Summer Bonus: Spaying the Fella

The show’s premise was the invention of its director, Daniel Fish, though a footnote in the leaflet reads “Based on a previous concept by Andrew Lieberman and Amy Rubin,” allowing us to wonder whose idea it actually was. In any case, it was Fish, in collaboration with musical arrangers Daniel Kluger and Nathan Koci and choreographer Jawole Willa Jo Zolar, who gave the concept its theatrical and musical form. Fish has been directing for about a quarter-century, usually well out of the mainstream currents, but has recently become a bankable showbiz commodity owing to his snorkeling through the darkest underwater caverns of Rodgers and Hammerstein’s Oklahoma!, for which he took home a Tony. (And it’s remarkable how quickly and passively the more fashionable revisionist tropes are absorbed: Laura Collins-Hughes’ NYT review referred to “the American culture of gun violence that’s at the core of that show.” No, it isn’t, unless someone puts it there—which should never be a director’s prerogative.) The bafflement that many expressed over Most Happy in Concert is somewhat eased by consideration of Fish’s background in the avant-identifying portion of our theatrical garde, most particularly the four years he spent working at the Berliner Volksbühne under its longtime director, Frank Castorf. Granted, that’s only an influence, but at that duration clearly a major one. To the extent that it define’s Fish’s work, it places him in the neo-avant-garde realm of “postdramatic” theatre. The term covers a range of concepts and working techniques, but among the ones shared across this field of toil are: the dissolution or “explosion” of narrative (not merely a radical revision of telling, but an absence of telling altogether, or of linearity in any form); the elimination of social boundaries, most prominently that between binary oppositions (in relation to drama, this means the erasure of protagonist/antagonist conflict, but the gender warriors have predictably seized upon it to undercut normative heterosexual oppositions); elimination also of psychology, and of history itself except for the purposes of radical (i. e., adversarial) interpretation. The work of Castorf at the Volksbühne was always controversial, but so far as I can tell he devolved from a mere advocate of neo-avant-garde “creative destruction” to an outright cultural nihilist, as exemplified by his 2013 Bayreuth production of Der Ring des Nibelungen.(I)

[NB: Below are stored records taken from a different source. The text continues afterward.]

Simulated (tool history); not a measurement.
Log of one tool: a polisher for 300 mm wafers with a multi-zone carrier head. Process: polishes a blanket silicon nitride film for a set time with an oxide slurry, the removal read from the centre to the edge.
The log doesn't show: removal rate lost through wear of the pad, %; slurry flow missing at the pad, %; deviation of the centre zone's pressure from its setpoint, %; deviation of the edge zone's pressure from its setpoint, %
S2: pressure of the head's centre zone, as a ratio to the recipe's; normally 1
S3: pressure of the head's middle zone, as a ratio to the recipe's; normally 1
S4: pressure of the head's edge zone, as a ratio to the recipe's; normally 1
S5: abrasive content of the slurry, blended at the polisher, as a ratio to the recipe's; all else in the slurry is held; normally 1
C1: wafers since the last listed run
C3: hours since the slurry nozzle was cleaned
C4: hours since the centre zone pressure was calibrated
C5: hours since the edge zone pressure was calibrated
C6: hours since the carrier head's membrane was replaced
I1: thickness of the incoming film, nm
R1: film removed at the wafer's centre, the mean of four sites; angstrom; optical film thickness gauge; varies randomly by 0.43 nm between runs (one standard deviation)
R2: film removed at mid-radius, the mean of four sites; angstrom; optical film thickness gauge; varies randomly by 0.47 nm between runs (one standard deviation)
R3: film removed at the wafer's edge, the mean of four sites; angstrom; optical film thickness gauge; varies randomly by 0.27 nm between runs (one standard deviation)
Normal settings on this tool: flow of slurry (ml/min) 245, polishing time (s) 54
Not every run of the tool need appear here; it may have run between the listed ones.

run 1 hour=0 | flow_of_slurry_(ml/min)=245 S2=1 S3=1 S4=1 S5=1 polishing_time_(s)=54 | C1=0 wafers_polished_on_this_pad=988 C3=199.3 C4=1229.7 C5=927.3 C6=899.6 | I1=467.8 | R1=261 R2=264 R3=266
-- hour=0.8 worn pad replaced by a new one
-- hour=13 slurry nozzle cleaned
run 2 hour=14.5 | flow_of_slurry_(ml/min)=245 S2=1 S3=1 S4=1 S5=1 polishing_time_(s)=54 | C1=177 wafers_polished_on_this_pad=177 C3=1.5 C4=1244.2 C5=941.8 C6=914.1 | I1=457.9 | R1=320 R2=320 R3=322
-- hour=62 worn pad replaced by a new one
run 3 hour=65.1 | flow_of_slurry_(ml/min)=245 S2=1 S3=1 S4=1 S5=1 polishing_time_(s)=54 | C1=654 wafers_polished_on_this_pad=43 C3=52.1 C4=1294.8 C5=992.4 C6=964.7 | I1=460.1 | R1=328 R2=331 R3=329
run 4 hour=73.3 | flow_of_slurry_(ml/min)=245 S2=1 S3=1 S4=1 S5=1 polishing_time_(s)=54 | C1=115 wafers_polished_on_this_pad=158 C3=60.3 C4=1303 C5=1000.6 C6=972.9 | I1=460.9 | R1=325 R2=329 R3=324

However aesthetically removed our American musicals may be from Wagner’s Ring or Schiller’s Die Räuber (another Castorf target and, devotees will recall, the basis of Verdi’s I Masnadieri), it’s not hard to recognize these “postdramatic” concepts at work in the secondary market of Fish’s desexualized no-story, no-place, no-characters, no-past-or-future skimthrough of Happy Fella. And the skimthrough reflected another postmodern proposition, that of timeless time. This goes well beyond the sorts of “cinematic flow” that many directors have attempted to impose on stage realities, and onward to an ungraspable streaming, the passing-by of indefinable scraps of experience, actions of anonymous individuals in a floating environment, to which no meaning can be ascribed save that of the streaming per se. All the more reason to cherish Matthis’ solos, which momentarily interrupted the flow with the durations and tempos of the songs themselves, and established, for a time, a time that was not timeless.

Footnotes

Footnotes
I For a more detailed presentation of the postdramatic movement in both spoken and operatic theatre, see Opera as Opera, pp. 568 ff., best read in the context of that entire section, Onstage III: The Rhetorics and its endnotes (and better yet, that of the whole book). And for a more complete accounting see Postdramatic Theatre, by Hans-Thies Lehmann, who coined the term.